Japanese households became the most pessimistic they've been in almost four years in November as fuel and food prices rose even while wage growth remained stationary, leaving consumers even less willing and able to spend. An index that measures confidence among households with two or more people slid to 39.8 last month from 42.8 in October, the Cabinet Office said in Tokyo today. A reading below 50 means pessimists outnumber optimists.
The drop prompted the government to cut its assessment of consumer confidence for a second straight month, the first back- to-back downgrade ever. Slower consumer spending at a time when demand in Japan's major export markets may be waning will almost certainly compel the central bank to keep borrowing costs oh hold in coming months.
Economy Watchers Index
More indication that the demand internal situation in Japan continues to deteriorate was provided earlier in the week by the latest indication of the Economy Watchers Index. This survey of barbers, shopkeepers and others who deal with consumers, fell for an eighth month to 38.8 from 41.5 in October, according to the Cabinet Office in Tokyo yesterday (Japanese only at present). A number less than 50 means pessimists outnumber optimists.
And we haven't seen the bottom of this yet, since merchants expect conditions to deteriorate in the next two to three months. The outlook index fell to 38.8, the lowest since March 2003, from 43.1 in October, and the Cabinet Office downgraded its assessment for the index for a second month, saying that sentiment is "very weak" having described it simply as "weak" in October.

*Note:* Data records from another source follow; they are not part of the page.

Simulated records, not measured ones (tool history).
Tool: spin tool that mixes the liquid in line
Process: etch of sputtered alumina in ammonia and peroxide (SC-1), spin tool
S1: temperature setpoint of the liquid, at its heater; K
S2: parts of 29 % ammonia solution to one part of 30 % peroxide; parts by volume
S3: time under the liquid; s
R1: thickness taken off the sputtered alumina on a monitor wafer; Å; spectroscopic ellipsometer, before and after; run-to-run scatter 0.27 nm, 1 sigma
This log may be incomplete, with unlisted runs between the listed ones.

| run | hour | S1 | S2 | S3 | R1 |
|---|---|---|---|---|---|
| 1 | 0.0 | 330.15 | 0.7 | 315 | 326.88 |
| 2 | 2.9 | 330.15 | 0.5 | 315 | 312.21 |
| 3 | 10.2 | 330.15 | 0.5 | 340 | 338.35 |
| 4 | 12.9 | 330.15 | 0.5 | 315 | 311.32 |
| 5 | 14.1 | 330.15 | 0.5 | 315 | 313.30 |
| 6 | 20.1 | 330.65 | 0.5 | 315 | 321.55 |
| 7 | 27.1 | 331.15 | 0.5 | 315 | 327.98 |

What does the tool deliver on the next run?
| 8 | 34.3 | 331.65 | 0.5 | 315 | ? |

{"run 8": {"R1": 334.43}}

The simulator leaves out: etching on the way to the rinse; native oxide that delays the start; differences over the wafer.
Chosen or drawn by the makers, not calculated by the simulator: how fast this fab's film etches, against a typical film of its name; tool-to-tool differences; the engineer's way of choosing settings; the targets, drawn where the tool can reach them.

And confidence at small businesses, which employ more than half of the Japan's workforce, is deteriorating according to an index of sentiment published by the Shoko Chukin Bank. This survey is carried out among small and midsized companies, and fell to 46.9 in November, the eighth straight month pessimists outnumbered optimists.
Exports and Machinery Orders
On a more positive note, Japan's October machinery orders rose at a rapid 18.7% year on year clip, signaling that companies have been increasing spending plans to meet Asian and European demand for chips, cars and electronics. Private sector orders climbed 12.7 percent to 1.08 trillion yen ($9.7 billion) from September, when they fell 7.6 percent, the Cabinet Office said in Tokyo today. But the biggest push came from government orders (up 21.6%) and overseas demand (up 16%). As can be seen in the chart below (click-over for better viewing), overseas demand has been much stronger than total domestic in recent months.
Orders for manufacturing equipment climbed 10.2 percent, the Cabinet Office said. Service companies increased orders 8.8 percent. Machinery orders indicate business investment in the next three to six months.
Exports to China and Europe, we should remember, surged to a record in October prompting companies to spend more on factories and equipment. And just to remind us of this I am again reproducing the key chart, which indicates just how the composition of Japanese exports is changing, with Europe and China more than making up for an absolute and relative decline in the importance of exports to the US (on all of which see this post here).
Sales overseas, we should remember, were responsible for almost all of Japan's economic growth in the third quarter. But we should also remember that the Economies of Japan's European customers are now slowing, while China is entering a "battle of the titans" type confrontation with an inflation process which is increasingly getting out of control, with an uncertain prognosis over the immediate and mid-term future.